8/13/09

Arms-Sales Whistleblower Stands Firm Against ANC MPs

Wyndham Hartley

Cape Town — African National Congress (ANC) suggestions

that he had broken the law and threats to have him removed

from the defence committee have failed to bully

Democratic Alliance MP David Maynier into revealing

his sources in the continuing "dodgy arms deals" saga

Two weeks ago, Maynier earned the wrath of the ANC

by going public with information about the sale of arms

to countries with dubious human rights records -- Iran,

Libya, Syria, Zimbabwe and North Korea -- and

some pending sales that could be approved soon.

His contention that there was a crisis in

the National Conventional Arms Control

Committee (NCACC), and that some of the deals

had been illegally approved by officials, prompted

the committee chairman, Justice Minister Jeff Radebe ,

to deny the claims of illegality in a press conference

and Parliament's defence committee to discuss

the matter at a special meeting yesterday.

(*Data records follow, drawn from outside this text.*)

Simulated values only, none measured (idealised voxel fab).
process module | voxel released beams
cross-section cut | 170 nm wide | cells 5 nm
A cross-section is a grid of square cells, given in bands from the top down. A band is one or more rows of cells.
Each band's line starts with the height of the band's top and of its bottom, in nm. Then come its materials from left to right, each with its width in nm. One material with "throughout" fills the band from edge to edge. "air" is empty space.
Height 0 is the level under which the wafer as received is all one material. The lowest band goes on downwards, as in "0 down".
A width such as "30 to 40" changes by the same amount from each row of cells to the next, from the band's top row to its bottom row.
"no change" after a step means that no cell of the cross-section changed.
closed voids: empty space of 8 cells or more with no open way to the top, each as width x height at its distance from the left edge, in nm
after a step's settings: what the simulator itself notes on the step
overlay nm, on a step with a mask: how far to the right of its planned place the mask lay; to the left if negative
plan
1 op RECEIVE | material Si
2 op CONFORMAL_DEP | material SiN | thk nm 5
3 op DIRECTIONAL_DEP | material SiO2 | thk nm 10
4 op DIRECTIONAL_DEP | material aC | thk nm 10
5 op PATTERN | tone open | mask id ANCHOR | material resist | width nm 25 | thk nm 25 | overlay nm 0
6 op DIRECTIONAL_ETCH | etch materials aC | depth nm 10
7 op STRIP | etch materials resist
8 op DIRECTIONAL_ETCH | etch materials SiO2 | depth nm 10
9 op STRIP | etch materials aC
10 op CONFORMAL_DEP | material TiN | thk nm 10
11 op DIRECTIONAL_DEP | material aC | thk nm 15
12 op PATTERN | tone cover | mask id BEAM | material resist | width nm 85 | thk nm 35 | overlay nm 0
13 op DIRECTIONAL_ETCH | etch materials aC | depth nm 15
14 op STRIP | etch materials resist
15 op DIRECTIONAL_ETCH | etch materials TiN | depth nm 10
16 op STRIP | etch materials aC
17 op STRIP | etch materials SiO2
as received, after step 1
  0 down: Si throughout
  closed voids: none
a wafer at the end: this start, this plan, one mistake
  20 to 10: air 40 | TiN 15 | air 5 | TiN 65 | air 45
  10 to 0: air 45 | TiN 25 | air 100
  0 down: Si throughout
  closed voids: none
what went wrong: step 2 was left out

In that meeting, despite a battering from ANC MPs,

Maynier refused to divulge his sources and insisted

that it should be Radebe and the NCACC

"in the dock" and not himself.

Most ANC MPs said that Maynier had broken

protocol in going public before placing

the information before the defence committee.

One ANC MP, Stella Ndabeni, after repeatedly

asking Maynier to divulge his sources insisted

that the information had to have been

illegally obtained and that it was also

illegal for Maynier to make such information public.

She called for the defence committee to

ask speaker Max Sisulu to have Maynier

removed from the defence committee.

ANC MPs also complained that the news of

the arms sales -- glide bombs and grenade launchers

to Libya, grenade launchers to Syria, and

grenade launchers and assault rifles to Venezuela,

as well as pending sales of aviator G-suits to Iran,

sniper rifles to Syria, and

ammunition to Zimbabwe -- put SA in a bad light.

Freedom Front MP Pieter Groenewald told

the defence committee nothing could be done

until the committee had a legal opinion and

until the NCACC had appeared before it

to explain itself.

Committee chairman Mnyamezeli Booi said

both would happen, and he would approach

Sisulu for political and legal guidance as

the Maynier disclosures were unprecedented.

Clearly the ANC wants to punish Maynier

but is unsure how to go about it.

A statement from the office of ANC chief whip

Mathole Motshekga insisted that Maynier had

broken the law by disclosing the business of the NCACC.

"On Monday, caucus called on Parliament to investigate

the legality of Maynier's action.

Notwithstanding the authenticity or lack thereof of

the report's contents, we believe that by making

public information detailing various arms deals

between our country and other states cannot be

in the best interest of the country's national security."

The statement and Booi said that in the past,

South Africans had fallen prey

to "information pedlars" and this could not

be allowed to happen again .

Maynier insisted Radebe had virtually confirmed

his claims in his press conference and interviews.